William Hart, a resident of Manchester in Virginia and a Citizen, went to the East Indies in January 1792 on business and to take a view of that country. He left a general power of Attorney with P. Hart to act for him in all cases whatever.
He owned an American Brig named the Peace, which P. Hart, his Attorney, has since sold as she was at sea on a voyage to Europe, to Alexander Brydie of Richmond a citizen likewise, for which P. Hart as Attorney for William Hart granted A. Brydie a bill of Sale with a copy of the register in it agreeable to Law, expecting that A. Brydie would be able to get a new register for her in his own name when she arrived in this country.

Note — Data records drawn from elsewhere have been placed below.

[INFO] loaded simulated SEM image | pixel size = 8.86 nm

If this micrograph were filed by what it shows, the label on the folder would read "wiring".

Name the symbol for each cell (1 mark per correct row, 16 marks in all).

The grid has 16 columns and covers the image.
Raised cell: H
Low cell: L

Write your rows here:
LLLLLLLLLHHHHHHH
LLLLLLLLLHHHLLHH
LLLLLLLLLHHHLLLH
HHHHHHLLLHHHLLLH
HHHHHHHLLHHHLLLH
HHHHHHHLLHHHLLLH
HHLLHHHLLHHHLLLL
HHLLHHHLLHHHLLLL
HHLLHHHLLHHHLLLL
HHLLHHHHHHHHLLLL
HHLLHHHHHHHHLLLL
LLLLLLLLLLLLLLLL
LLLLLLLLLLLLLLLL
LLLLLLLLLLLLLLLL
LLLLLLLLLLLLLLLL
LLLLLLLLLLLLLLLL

But, P. Hart is informed by A. Brydie, that a doubt has arisen with the Colector, Col. Heth,2 as W. Hart is absent from this country whether or not, she is entitled to the priviledges of an American Bottom.3
1. Copy, RG 217, First Comptroller’s Office, Philadelphia—Revenue & Miscellaneous, 1790–1808, National Archives.
2. William Heth was collector of customs at Bermuda Hundred, Virginia.
3. This statement was endorsed by H as follows: “For the Comptroller. If the statement is true it is not perceived what is the cause of Doubt that it be sent to Collector with this observation.”